August 30th, 2021 by Dave Leave a reply »

A Journey toward Greater Love

At the end of September, the CAC will host the seventh and final CONSPIRE conference. We are calling it Me/Us/The World: Living Inside God’s Great Story. Our own individual stories connect us to the stories of our larger communities and to God’s Great Story—which includes everybody and all of creation. This week in the Daily Meditations, we will be sharing a “Me” story from each of our faculty members. We hope it reveals how, despite our many differences, these stories are all connected: mine, yours, ours, the world’s, and God’s.

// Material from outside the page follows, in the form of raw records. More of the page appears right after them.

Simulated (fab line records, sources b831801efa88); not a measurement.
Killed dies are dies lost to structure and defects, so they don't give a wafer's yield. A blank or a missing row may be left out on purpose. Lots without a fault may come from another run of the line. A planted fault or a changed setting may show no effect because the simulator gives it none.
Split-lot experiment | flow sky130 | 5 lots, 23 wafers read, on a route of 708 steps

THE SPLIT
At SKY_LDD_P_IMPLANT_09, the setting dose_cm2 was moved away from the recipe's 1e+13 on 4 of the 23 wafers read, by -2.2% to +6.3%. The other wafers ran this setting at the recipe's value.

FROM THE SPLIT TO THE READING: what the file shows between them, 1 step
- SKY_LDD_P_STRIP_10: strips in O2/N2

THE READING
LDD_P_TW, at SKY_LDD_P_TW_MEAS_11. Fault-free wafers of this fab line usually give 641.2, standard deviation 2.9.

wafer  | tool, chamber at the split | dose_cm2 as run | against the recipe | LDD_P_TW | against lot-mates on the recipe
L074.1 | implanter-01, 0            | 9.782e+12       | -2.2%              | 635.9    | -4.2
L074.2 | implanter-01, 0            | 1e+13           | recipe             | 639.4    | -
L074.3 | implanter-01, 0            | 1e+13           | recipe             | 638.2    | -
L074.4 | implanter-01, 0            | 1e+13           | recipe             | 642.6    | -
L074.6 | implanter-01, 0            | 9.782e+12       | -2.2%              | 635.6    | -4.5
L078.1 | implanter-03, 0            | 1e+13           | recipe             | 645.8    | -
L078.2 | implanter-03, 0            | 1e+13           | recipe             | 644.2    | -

It’s probably not hard to believe that I started teaching early, around the age of six or seven. My parents told me this years later. I would gather my siblings and neighborhood friends and have them sit on a bench in the backyard. I would hold my penny catechism upside down since I couldn’t read yet, and I would pretend to teach “about Jesus.” I must have been a weird little kid, but I was happy too! According to my mother, I would run around screaming with excitement and she would admonish me, “If you want to scream, go outside,” so I would. At some point, that spontaneous joy turned into seriousness. I became committed to being the good boy, the nice boy.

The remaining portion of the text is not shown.